I heard a bunch of California Republicans yesterday talking about the effort to get the US Treasury to backstop state borrowing as a “bailout,” and the media has fallen for it, using phrases like “California is too big to fail” and other snickering.
This is ridiculous.
Let me explain this fairly clearly. California will need to borrow billions of dollars to cover their cash flow issues, the same way they do every year. Traditionally, the money comes in at different times then the money goes out, necessitating short-term borrowing. Because of the state’s miserable credit rating, the interest rates that investors charge for this borrowing are ridiculously high. Usually, banks guarantee those loans, but this year they are balking because of the severity of the state’s fiscal picture. So the state has asked the Treasury to step in and guarantee the loans instead.
This would cost the Treasury Department approximately $0.00 dollars to perform. Providing loan guarantees simply means that you are insuring against default, which has never happened in the history of California. Not through the Depression or at any other time. What this would do is stop Wall Street from gouging the state with abnormally high interest rates, pure and simple.
Here are the words of an idiot:
Rep. Jerry Lewis (R-Redlands) predicted little sympathy for the Golden State on Capitol Hill. “I have the feeling that it’s going to be a long time before Washington decides that they’re going to ask Kansas or Wisconsin to help with California’s funding problem,” he said.
Nobody would be helping anybody. The federal government would guarantee loans that California would pay back. This is about lowering interest rates to make the price of short-term borrowing lower.

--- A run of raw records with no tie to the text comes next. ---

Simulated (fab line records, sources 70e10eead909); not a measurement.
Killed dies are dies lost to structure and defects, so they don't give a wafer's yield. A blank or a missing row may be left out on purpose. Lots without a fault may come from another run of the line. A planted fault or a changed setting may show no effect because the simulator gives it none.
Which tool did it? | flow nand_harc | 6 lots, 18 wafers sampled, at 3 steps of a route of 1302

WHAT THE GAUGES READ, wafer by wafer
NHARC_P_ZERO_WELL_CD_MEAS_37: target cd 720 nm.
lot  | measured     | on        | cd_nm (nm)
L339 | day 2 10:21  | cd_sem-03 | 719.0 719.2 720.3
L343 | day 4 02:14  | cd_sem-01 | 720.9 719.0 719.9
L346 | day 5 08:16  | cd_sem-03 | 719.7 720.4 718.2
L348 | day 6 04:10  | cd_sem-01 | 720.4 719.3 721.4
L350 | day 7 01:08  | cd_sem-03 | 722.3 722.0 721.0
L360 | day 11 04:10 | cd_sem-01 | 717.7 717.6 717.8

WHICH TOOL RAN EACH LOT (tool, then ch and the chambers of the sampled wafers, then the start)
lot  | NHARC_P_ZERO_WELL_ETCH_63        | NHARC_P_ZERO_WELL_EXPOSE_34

I understand that President Ford rejected these types of loan guarantees for New York City in the 1970s. But later he approved them. By the way, after that so-called “bailout,” every single dollar was repaid by the city of New York. How on earth could this be characterized as a bailout?
The Ford Administration, under the direction of Treasury Secretary William Simon, imposed certain conditions on the loan guarantees (which will actually delivered directly by Treasury, so this is somewhat different). That could also happen here, and the Shock Doctrine possibilities are not pleasing. Still and all, this savings (which would only represent about $1 billion dollars in all, 1/20 of the current deficit) would not cost the federal government one red cent and thus shouldn’t be used to cram down California in a punitive way. The possibility exists, but it’s worth the risk.
UPDATE: Presumably because reporters still don’t understand this, Tim Geithner gave an answer today to a question no state was really asking which is being spun as the end of this option, when he plainly states its possibility.
Treasury Secretary Timothy Geithner said the U.S.’s $700 billion financial rescue package can’t be used to aid cities and states facing budget crises.
The law “does not appear to us to provide a viable way of responding to that challenge,” Geithner told a House Appropriations subcommittee in Washington today. Among the hurdles: Money from the Troubled Asset Relief Program is reserved for financial companies, he said.
The Treasury chief said he will work with Congress to help states such as California that have been battered by the credit crunch and are struggling to arrange backing for municipal bonds and short-term debt.
He added that cities and states need to “get deficits down” to aid their credit worthiness, but absolutely did not take the option off the table.